Spain finally has a cable TV law – but few are dancing in the streets about it.

As it finally emerged from the Spanish parliament Dec. 14, the Cable Telecommunications Law calls for two competing cable licenses per region.

Spanish telco Telefonica likely will exercise its option for one license per region, while the other will be granted by Spain’s government and regional and municipal authorities.

As defined by the law, a region consists of a minimum of 50,000 and a maximum of 2 million people.

What has sparked the most outcry is a clause that restricts the number of subscribers per system to 1.5 million homes. There are approximately 10 million TV households in Spain.

The Spanish opposition Partido Popular has already branded the clause as unconstitutional and announced that it will scrap the clause if, as is likely, it wins Spain’s elections in March.

The new law hits the statute books as the key cable TV players in Spain jockey for position.

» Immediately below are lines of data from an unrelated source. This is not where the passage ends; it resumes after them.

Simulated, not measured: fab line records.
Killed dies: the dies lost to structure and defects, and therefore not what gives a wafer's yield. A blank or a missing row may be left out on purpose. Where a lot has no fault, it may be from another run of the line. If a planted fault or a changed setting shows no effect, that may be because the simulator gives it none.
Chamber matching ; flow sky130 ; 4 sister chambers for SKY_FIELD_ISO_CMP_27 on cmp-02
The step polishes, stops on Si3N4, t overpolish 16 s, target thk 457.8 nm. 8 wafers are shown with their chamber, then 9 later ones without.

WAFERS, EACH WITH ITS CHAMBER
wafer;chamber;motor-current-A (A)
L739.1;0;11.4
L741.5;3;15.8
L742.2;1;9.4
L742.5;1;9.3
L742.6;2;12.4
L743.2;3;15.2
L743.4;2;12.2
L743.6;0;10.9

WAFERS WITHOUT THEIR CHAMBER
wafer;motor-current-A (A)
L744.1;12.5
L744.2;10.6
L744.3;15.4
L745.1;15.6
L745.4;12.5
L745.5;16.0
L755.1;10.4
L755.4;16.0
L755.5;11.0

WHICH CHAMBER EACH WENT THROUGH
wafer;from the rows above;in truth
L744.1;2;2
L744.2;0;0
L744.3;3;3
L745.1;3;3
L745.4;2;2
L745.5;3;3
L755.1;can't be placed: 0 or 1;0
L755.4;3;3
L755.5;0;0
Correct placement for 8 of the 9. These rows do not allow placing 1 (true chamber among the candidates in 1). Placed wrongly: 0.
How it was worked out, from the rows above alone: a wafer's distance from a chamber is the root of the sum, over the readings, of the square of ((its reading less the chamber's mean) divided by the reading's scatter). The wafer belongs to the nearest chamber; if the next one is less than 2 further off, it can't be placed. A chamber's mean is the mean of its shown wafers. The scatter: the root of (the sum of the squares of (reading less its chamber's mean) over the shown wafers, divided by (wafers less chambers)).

Two cable TV investment holdings already have emerged as significant national forces. One is Cable Europa, comprising the banks Banco Santander (60%) Banco Central Hispano (15%), cable service development company Multitel (17.5%) and railroad company Ferrovial.

A second is Cablevision, a joint venture between the owners of Spanish pay TV giant Canal Plus Espana (50%) and Telefonica (37.5%).

US West has joined with local partners to operate cable TV services in Barcelona and in the Basque region.

High-flying private TV broadcaster Antena 3 TV now looks set to offer a package of digitally compressed channels to local cable TV operations.